Cardinal Caggiano asked that charity not be overemphasized in the schema at the expense of the virtue of justice. He said that if justice were respected, everyone would be given his due, and if everyone were given his due, there would be no vast armies of men without work.
We must follow Christ Crucified in a spirit of poverty, he said.
Bishop Charles-Marie Himmer of Tournai, Belgium, echoed this call for emphasis on the positive and constructive aspects of poverty. He said the schema must point out how this poverty is not sought for itself but as a means of building a better earthly city and eliminating poverty from the lives of those afflicted by it.
According to Bishop Himmer, all the problems of this schema — from those of marriage to the eradication of hunger — demand the collaboration of men who are generous and really ready to help the poor. He asked for a clarification of the distinction between Christian poverty, which is essentially evangelical, and the detachment from earthly things sometimes practiced by non-Christians.
He also appealed for an investigation of modern society’s economic and political structures to find means of a better sharing of wealth.
Bishop Mendez and Patriarch Maximos both laid the groundwork for their attacks on ecclesiastical legalism by emphasizing personal responsibility.
Bishop Mendez said efforts to nurture personal dignity and responsibility along with freedom are among the chief “signs of the times” of which the schema speaks. This insistence on liberty was anticipated by St. Paul who, the bishop said, was so fully convinced of his liberation from the Law of Moses.
While Church law should be so established as to promote a spirit of love, this is not always achieved by a multiplication of Church laws, he said. He added that the Church cannot afford to show a kindly face to those outside and a harsh face to its own children.
In a reference to the severe punishment attached to failure to observe certain Church laws, Bishop Mendez observed that if civil states imposed life imprisonment for small crimes, there would be no real understanding and cooperation between the authorities and citizens.
Patriarch Maximos also asserted that the Church’s mind should be characterized by St. Paul’s spirit of broad understanding. He said to state that missing Mass on a holy day or eating meat on Friday entails the guilt of mortal sin and can lead to eternal damnation is hardly reasonable.
The Church is a mother, he said, but he asked if even a stepmother would impose such punishments.
He suggested that a committee of moral theologians be set up to study the Church’s commandments.
He also touched on the need for dialogue between the Church and its children, a dialogue that requires maturity on the part of Catholics.
Bishop Gerard Huyghe of Arras, France, also centered his speech on the need for a dialogue within the Church. Such internal dialogue is a necessary condition for a dialogue with those outside the Church, he said. The primary internal dialogue, he stated, is that of the individual with the Holy Spirit.

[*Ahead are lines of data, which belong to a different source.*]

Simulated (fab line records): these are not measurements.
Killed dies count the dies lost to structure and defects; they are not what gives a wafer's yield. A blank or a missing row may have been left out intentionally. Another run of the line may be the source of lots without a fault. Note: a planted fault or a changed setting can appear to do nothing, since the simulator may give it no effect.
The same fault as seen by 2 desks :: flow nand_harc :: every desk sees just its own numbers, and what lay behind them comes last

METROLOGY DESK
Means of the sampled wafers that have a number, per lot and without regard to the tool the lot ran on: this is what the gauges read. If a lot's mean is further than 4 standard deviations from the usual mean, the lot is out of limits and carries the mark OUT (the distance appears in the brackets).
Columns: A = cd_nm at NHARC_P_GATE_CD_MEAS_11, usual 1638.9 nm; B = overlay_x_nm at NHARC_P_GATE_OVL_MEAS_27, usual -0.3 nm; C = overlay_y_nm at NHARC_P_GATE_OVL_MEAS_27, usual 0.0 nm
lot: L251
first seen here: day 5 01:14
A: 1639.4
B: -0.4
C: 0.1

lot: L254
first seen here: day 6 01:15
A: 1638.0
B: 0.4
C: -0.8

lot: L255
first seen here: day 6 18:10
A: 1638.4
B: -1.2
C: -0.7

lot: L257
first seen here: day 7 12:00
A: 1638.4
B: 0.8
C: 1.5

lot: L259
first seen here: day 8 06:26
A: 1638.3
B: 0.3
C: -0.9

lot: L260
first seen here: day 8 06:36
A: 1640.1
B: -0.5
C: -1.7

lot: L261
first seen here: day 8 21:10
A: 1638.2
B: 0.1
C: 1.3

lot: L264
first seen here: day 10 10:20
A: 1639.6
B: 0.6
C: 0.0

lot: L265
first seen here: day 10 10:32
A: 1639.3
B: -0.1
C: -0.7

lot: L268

Bishop Huyghe returned to the question of Church law. He turned his fire on the petty laws and regulations which hobble the freedom of Catholics in their own fields of action. He said some theologians who were sincerely studying modern problems and trying to foster dialogue were condemned without a hearing. He declared this should not be.
Joseph Cardinal Frings of Cologne, Germany, began the day’s debate with an address read by his secretary. His talk was basically a criticism of the schema for its emphasis on earthly goods at the expense of stress on the Cross and Redemption.
Cardinal Frings began with something of a concession to the schema’s treatment, pointing out the dangers of the error of distinguishing too sharply between body and soul. Christ came to save not merely souls but the whole man, he said. Yet, he added, no matter how positive our approach to worldly progress, we must not forget that such progress does not of itself lead directly to the kingdom of God. While the Church and the world will be united when they achieve their final vocation at the end of time, on this earth they are irreducibly distinct, he stated.
Like Patriarch Maximos and Bishop Huyghe, Coadjutor Bishop Adrien Gand of Lille, France, spoke of the need for dialogue. Bishop Gand criticized the schema for not emphasizing this sufficiently.
Men tend to think of themselves as lost in an anonymous mass unless they are reminded that something is expected of each of them, he said.
Archbishop Elie Zoghbi, Melkite-rite patriarchal vicar for Egypt, said he wanted chapter two to take a new tack. It opens with a discussion of the Church’s mission of service, he noted, and the Church is said to be in the world to bring the Gospel and salvation. Archbishop Zoghbi, however, suggested it would be more logical to start with the Church’s mission of love. He pointed out that Christ started this way, healing the sick and feeding the hungry, thus preparing people to believe in His mission.
How many nursing Sisters have opened the way to God by ministering to sick bodies, he asked.
Saying that the council should state clearly that the Church is in the world for the sake of men, he said it would be good Church usage to avoid expressions smacking of temporal power or rule, such as “happily reigning” when referring to a pope.
Archbishop John Garner of Pretoria, South Africa, speaking in the name of 84 bishops of Europe and Latin America, said the Church should take advantage of the means for dialogue offered by modern tourism. He asked that it be mentioned in the text. Tourists, he said, make important contributions to world solidarity and peace.
Bishop Kazimierz Kowalski of Chelmo, Poland, asked for a fuller explanation of the text’s reference to new modes of feeling, willing and acting. He said this new mode is a spirit of true penance or conversion of the heart.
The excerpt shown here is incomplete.